It was November, 2011. I had just gone back to work part-time at a library after staying home with my sons for two years following the birth of my second. So basically, I had just rejoined the living after huddling in a cave for 24 months. It was a Tuesday evening, and I had just got a book by one of my favorite authors on hold.
We're going to call him "Mick Zimmerman."
I stood in the circulation work room of the library, feeling that book hum in my hands because I knew it was going to be good. I opened the book to flip through the pages when the whole thing kind of fell apart in my hands. The spine was broken, and I found myself holding nothing but the back cover of the book. The author's photo stared back at me, and my eyes caught the first line of his bio: "Mick Zimmerman was born in 1975."
*cue the needle scratching across the surface of the record*
You see, I was born in 1974, which means Mick Zimmerman is freaking younger than I am.
And look, people, this guy had already written at least one book that could feasibly outlive him. So there I was, in my late thirties, at a time in my life when simply exiting the house without peanut butter somewhere on my person was my greatest accomplishment, and here was this Mick Zimmerman fellow smiling back at me with five published books under his belt. And I'm not going to lie to you, that smile looked smug to me, as if to say, "I wrote *insert title of masterpiece.* What have you done, Megan?"
Yeah, okay, I'm sure he's a really nice guy, but I stood there in that circulation work room and told him with no little resentment, "Oh, I am writing that book, Mick Zimmerman!"
I sulked for two days until I found myself working the reference desk with my friend Kathee that Thursday night. I told her about Mick Zimmerman, and how I wanted to write a book and how I had tried several years before (and failed) and how I had had an idea for a YA novel for two years but just hadn't made it happen.
Kathee said fondly, "Oh, I wrote a book once."
WHAT?? Had everyone written a book but me? I pointed at her and said, "We're in a writing group. We're critique partners." And God love Kathee, she said, "Okay," without batting an eye. Our friend Jenny joined us a year later.

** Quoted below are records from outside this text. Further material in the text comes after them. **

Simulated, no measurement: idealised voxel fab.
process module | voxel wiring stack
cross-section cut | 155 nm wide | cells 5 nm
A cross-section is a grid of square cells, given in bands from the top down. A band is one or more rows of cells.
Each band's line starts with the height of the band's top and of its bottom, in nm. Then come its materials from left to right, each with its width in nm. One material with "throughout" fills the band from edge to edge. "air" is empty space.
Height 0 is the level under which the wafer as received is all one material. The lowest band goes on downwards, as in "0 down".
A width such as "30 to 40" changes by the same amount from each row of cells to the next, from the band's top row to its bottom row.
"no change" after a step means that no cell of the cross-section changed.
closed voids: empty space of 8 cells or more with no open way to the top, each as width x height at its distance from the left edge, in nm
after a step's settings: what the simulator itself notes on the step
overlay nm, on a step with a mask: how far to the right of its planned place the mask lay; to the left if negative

I read that book by Mick Zimmerman, and it was, of course, fantastic. As I entered it into my Goodreads account, I noticed that he was listed as a Goodreads Author. It felt a little stalker-ish, but I clicked on his name and went to his Goodreads page. There, I found a link to a YouTube video in which the author discusses *insert title of masterpiece.* I clicked on that, too, feeling even more stalker-like. Toward the end of the video, Mick Zimmerman says something along the lines of, "If you knew before you ever began that your book would never be published, that no one would ever read it, that it would never see the light of day, would you still write it? The answer has to be, 'yes.'"
I suspect it was a cautionary statement to would-be writers: Don't write something to be published. Write for yourself. But to me, it was completely liberating. Yes! I could just write a book! No one would ever have to see it! It was going to be like running a marathon. I wouldn't set out to win the race. I just wanted to finish the race, to prove to myself I could do it.
So I started writing. And I never stopped.